Ann Summers returns to profitability after Knickerbox relaunch
Ann Summers has reported a stabilised turnover of £93.4 million and a return to profit on an adjusted EBITDA basis, marking a significant turnaround for the lingerie retailer whilst facing "significant headwinds".
For the 52 weeks ending 28 June 2025, the retailer delivered an adjusted EBITDA profit of £100,000, compared with a £5.6 million loss the previous year. The company said this was driven by tighter cost management, store optimisations and strengthened shareholder support.
The company £93.4 million turnover for the year, compared to a £93 million turnover the year prior. Meanwhile, gross profit was up 0.5% to £58.5 million.
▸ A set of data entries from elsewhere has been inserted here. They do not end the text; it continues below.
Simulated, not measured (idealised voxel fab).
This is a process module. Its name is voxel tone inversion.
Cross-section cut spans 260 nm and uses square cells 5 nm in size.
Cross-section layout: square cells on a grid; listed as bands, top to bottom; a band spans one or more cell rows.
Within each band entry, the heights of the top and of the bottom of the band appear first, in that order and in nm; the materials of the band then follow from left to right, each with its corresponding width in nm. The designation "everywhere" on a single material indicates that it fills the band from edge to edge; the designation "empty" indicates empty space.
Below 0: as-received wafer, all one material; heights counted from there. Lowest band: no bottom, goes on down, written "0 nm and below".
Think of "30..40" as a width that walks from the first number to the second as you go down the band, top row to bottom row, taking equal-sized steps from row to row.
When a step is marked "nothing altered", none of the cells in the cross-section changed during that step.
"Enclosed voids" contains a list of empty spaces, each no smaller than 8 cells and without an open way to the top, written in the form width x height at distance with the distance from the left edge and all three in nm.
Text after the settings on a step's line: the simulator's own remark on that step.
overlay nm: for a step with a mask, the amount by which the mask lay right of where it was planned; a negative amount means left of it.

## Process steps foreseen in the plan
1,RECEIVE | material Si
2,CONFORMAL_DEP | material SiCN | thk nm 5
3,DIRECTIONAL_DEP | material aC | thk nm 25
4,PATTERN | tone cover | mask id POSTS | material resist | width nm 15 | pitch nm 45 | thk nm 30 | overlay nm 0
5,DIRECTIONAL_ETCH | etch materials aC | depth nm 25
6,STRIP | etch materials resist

CEO Maria Hollins said the business demonstrated "resilience and strategic adaptation" amid inflationary headwinds and the wider retail slowdown.
A key milestone for the group was the July 2024 launch of Knickerbox.com, reviving the heritage lingerie brand with a modern identity and a dedicated e-commerce platform. The move forms a cornerstone of Ann Summers' digital transformation strategy, aimed at broadening brand appeal and capturing growth among younger consumers.
The company said its web channel continued to perform well, serving both UK and international customers, while it maintained a substantial presence on the UK High Street with 75 stores (down from 80 last year).
During the period, Ann Summers also made the strategic decision to close Connect, its long-established direct-selling operation. The channel ceased trading in October 2025.

Maria Hollins, CEO of Ann Summers
Hollins said: "The financial year 2024-25 has been one of resilience and strategic adaptation for Ann Summers. Against a backdrop of persistent economic uncertainty, rising inflation, and the ongoing cost-of-living crisis, the retail sector has faced significant headwinds both in the UK and globally. Despite these challenges, our business has demonstrated agility and determination, focusing on operational efficiency, customer experience, and long-term sustainability.
"This progress was made possible through continued shareholder support, which has underpinned our liquidity and provided a strong foundation for future growth. We have continued to invest in our technology and sustainability. Our store upgrades have enhanced customer experience, while fleet reductions and energy efficiency schemes are delivering measurable environmental benefits.
"Looking ahead, our strategy remains focused on profitable growth, market-leading product innovation, and outstanding customer experience. We will continue to drive efficiencies, expand our reach, and invest in sustainable, ethical practices."